Ok ladies, now let’s get in FORMATION

OR Precisely 6.5 lists, with some articles in between

Brigid Hansen


Image Credit: Sarah Lay

The writer:

“A visceral palette of muted fleshy tones. Expulsion. Protrusion. Skin making way for new skin. Pushed, stretched, hung, squashed, squeezed, pulled, draped, folded. Edible, fetishistic, playful. Delicate. Collapsing inward. Complicit with being. Celebratory.”

The artists:

Charlotte Dayman: “ Undisclosed, honest, unified”

Zamara Lee Robison: “Inquisitive, transitional, cathartic, gestural, sympathetic”

Zoe Bastin: “Surface, process, compromise”

Stephanie Granlund: “Transformation, delicate, surface”

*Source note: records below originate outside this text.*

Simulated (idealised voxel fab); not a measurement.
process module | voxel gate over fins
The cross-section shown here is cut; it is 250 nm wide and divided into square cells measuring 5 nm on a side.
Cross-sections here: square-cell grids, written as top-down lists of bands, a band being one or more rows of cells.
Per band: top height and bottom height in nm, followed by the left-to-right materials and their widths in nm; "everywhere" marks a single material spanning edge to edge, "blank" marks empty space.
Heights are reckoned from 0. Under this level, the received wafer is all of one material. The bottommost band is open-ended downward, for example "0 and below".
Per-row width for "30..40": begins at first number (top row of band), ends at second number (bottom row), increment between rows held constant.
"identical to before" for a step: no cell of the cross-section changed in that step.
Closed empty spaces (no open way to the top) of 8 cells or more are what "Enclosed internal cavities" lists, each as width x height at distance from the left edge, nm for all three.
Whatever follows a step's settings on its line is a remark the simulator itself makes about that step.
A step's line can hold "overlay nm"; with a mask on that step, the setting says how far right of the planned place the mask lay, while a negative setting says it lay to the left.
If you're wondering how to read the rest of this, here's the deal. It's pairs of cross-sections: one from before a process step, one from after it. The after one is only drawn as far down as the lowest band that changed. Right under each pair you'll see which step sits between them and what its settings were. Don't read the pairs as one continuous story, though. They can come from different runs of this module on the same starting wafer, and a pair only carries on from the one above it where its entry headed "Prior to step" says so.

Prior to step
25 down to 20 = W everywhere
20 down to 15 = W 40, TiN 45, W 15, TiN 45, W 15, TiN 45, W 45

This is a write-up about an exhibition. The exhibition is over now. It was called Formation. It was a group sculpture show with works by Charlotte Dayman, Zoë Bastin, Zamara Lea Robison and Stephanie Granlund. The artists made one sculpture together, and the rest individually. The objects had never been exhibited before. Formation had the same title as a Beyoncé song. The two forms have nothing to do with each other, but were both creative outputs of intelligent females.


Image: Stacks On, 2016. Image courtesy: Sarah Lay.

Achieving a sense of coherence in a group exhibition can be a delicate and complex process involving a to-and-fro between ideas of material, display, message and perception. Speaking with the group of artists in Formation, it became apparent that verbal language and the language of sculpture was a key element in drawing diverse elements of the artists’ respective practices together. There’s something to be said about strength in numbers;  the subtle differences between areas of interest for the artists manifest in a way which strengthens individual elements of their solitary work and draws out elements that may not otherwise have been noticed. Collaboratively deciding on a set of key words to guide the overarching themes that would draw their practices together achieved a highly developed, coherent visual translation. Rather than acting as a limitation, the physical act of list-writing-as-critical-reflection aided the group to mould, shape – sculpt if you will – an exhibition that provoked an understanding of the tensions between playful and critical, the abject and the domestic, materiality and its perception in institutional, domestic and educational contexts. See below for a list of words I aggressively scrawled in a notebook punched into my iPhone when I first visited the exhibition. (yeah, I’m a millennial)



The author in Formation. Image Courtesy: Brigid Hansen


Nine Thoughts You Won’t Believe You’d Have When Standing Idle At First Site Gallery:

  • Gentle lavender coral pus
  • Continuous wave corrugated iron formation
  • Steaming tin roof in Queensland Summer
  • Cross-section of a lamington preserved
  • Fossilised marble cake sandpit
  • Phallic butcher’s meat-hook worm, long dong
  • Spider-gorilla gangly Kapoor wall protrusion
  • Domestic hybridity
  • An intentional accident


Feminine without falling into a sort of heavily aestheticized, Petra Collins-like,(U.S. Photographer and Gucci femme sweetheart) deeply internet-spawned pinkdom, the group abstract, analyse and extend forms relating to texture and skin through sculptural means- works like Robison’s Sebum doing this in quite a literal linguistic sense. Exaggerating and aestheticising the bodily abject, Robison proclaims joyously the universality of gland bi-products through close-up, temporal intervention and visual documentation. Robison’s fascination with notions of the internal/external paradigms of the human body and its functions are genuine: perhaps most notably celebrated in a kind of excremental, cathartic way in her creation of a sort of corporeal-space age-udder-like-marshmallow-beer-gut oozing from the white wall as if were a self-sustaining organism.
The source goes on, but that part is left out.